A Thread In the Tapestry God Weaves
At the heart of our vision in Ransom Fellowship is the conviction that our primary calling as Christians is to be faithful in the ordinary of our lives, whatever that ordinary consists of. It may be plumbing a house, or raising a child, or preaching the gospel, or researching some arcane topic, or caring for the ill, or painting a canvas that no one—absolutely no one but God—sees. Still, it is significant because it is God’s calling to me, and that matters more than the cultural metrics of success or failure, because he is the One who can choose to say “Well done” someday and all else pales into insignificance besides that, which is a value of the kingdom of God that is simply a given in the Christian faith.
Os Guinness expresses it this way: “As people of faith, we are each to follow our calling to the maximum of our abilities and to the full extent of our lives, living to the glory of God and with an eye to our neighbor’s needs. It is not up to us to save and manage the world, especially in the global era, for trying to do so will end up either in windy abstractions or in the paralysis that comes from being overwhelmed… Our task is to focus on our individual callings in engaging with the world, to trust that others are following theirs too, and to leave to God the masterminding of the grand outcome” (Renaissance, p. 107-108). Edith Schaeffer used to refer to the outcome God is masterminding as a tapestry. We each have a thread to weave in, and our separate threads are interwoven into a whole under Christ’s Lordship.
One part of my ordinary involves completing a book on this topic, unpacking the shape of Christian faithfulness for ordinary believers in our pluralistic, secularized world. I’ve engaged these ideas for over three decades and now am trying to distill what I’ve learned and make it more widely accessible.

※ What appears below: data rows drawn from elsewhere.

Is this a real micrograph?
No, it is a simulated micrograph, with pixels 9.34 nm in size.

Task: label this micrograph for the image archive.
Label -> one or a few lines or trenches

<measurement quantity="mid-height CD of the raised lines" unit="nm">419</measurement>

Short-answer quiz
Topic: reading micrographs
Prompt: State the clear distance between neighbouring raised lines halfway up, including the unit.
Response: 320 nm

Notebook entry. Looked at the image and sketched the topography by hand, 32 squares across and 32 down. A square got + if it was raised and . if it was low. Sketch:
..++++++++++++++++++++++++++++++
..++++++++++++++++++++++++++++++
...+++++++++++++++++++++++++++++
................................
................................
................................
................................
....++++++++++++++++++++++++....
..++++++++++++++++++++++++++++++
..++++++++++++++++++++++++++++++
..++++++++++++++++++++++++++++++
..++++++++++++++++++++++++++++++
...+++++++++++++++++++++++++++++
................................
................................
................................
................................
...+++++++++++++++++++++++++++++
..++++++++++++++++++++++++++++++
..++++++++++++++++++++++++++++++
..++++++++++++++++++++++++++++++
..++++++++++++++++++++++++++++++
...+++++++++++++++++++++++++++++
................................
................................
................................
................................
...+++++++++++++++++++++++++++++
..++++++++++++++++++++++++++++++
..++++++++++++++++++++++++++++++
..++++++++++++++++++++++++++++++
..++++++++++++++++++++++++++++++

Most of the time we cannot see how our separate threads intersect and interact. Keeping on keeping on involves trusting God, a walk by faith not sight. And then occasionally we catch a small glimpse of the interwoven nature of our faithfulness before God. The threads you weave in prayer and giving to Ransom Fellowship have a direct impact on my writing—as God grants creativity, focus, and the ability to continue.
I’ll always remember 2014 as the year when we have sensed the gentle sustaining power of the Holy Spirit as we’ve moved from Rochester to Savage, from Toad Hall to The House Between. We’ve noticed surprising opportunities develop for conversations about things that matter, especially with young adults and the thriving art community in the Twin Cities. Giving usually tapers down over the summer months, and this year it tapered even more than usual and has not risen back to normal levels. We don’t know what that means, for any of the threads involved, though we realize we need to make some hard choices as a result. What we can say is that for over 35 years God through his people have graciously provided the funds for us to pursue this work—something we know will not continue forever—and we hope this fact serves as a quiet demonstration that God exists, and can be trusted as we follow our callings by being faithful in the ordinary, whatever our ordinary happens to be.